In compression set testing the mission was to 1) commonize test parameters and 2) investigate whether the wet compression set test could replace the two set tests (unaged and humid aged) normally seen in seating foam specifications. The wet compression set value has been demonstrated in past work by team members to directly correlate with seat cushion durability. The flammability requirement for seating foams is required by federal law, so there was not much the team could do. However, one improvement that showed up in the new MS-DC648 specification was a note directing users to the ASTM version of MVSS 302, namely ASTM D 5132, Test Method for Horizontal Burning Rate of Polymeric Materials Used in Occupant Compartments of Motor Vehicles, for more definitive instructions for running the flammability test than what appears in the Code of Federal Regulations. D 5132 also contains test method precision data for refereeing purposes. Based on their work, this team was able to make their final recommendations to the Industry Panel and their task is essentially done.

CPF/ Hysteresis Loss Test IFD Test





Firmness Team
The Firmness Team has the mission of sifting through some 32 methods for measuring load bearing that can be found in automotive seating specifications. Their goal is to find which method has 1) the best precision, 2) the best correlation to H-point measurements (performed on fully installed automobile seats to determine the height of the driver’s eyes in relation to the windshield viewing area) and 3) the best correlation to seat cushion durability. Part of their investigation included studying test parameters such as preloads and dwell times to see what impact they have on test method precision. They also compared current IFD (indentation force deflection) and IRGL (indentation residual gauge length) methods found in ASTM D 3574, as well as a CPF (constant penetration force) test often used by some seat designers.

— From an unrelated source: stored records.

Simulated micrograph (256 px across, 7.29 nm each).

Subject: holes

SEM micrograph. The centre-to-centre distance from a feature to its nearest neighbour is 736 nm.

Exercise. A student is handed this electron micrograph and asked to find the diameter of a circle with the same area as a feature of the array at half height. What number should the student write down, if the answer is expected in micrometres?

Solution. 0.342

The CPF test is very similar to ASTM D 5672, Test Method for Testing Flexible Cellular Materials Measurement of Indentation Force Deflection Using a 25-mm (1-in.) Deflection Technique, which has been used in the upholstered furniture industry for many years. Additional studies are being performed to investigate the relationship between hysteresis loss and seat cushion durability.

Early indications from the team have shown good H-point correlation with both the IRGL test and the CPF test, while hysteresis measurements seem to correlate with cushion fatigue loss. A combination of hysteresis loss and CPF could possibly be used to adjust H-point values as well as predict durability. This combination test could be run in three minutes compared to the 10 minutes it takes to run the standard IFD test. Again, as with the other teams, when all their work is complete the Firmness Team will make their best recommendation to the Industry Panel for a consensus vote.

Durability Team
Like the Firmness Team, the Durability Team has a large number of fatigue tests for seat cushions to investigate. The most heavily cited method for fatigue in automotive seating foam specifications has been the constant force pounding test from ASTM D 3574. But seat designers are not sure this test method provides them with the correlation to in-vehicle seat response that they need. As part of evaluating all the tests, the team hopes to quantify the effects of deflection, cyclic rate, and time (number of cycles) on the fatiguing process. They are also investigating the effects of the indentor shape (round, cylindrical, butt-shaped, etc.) and the effects of test temperature (ambient versus elevated).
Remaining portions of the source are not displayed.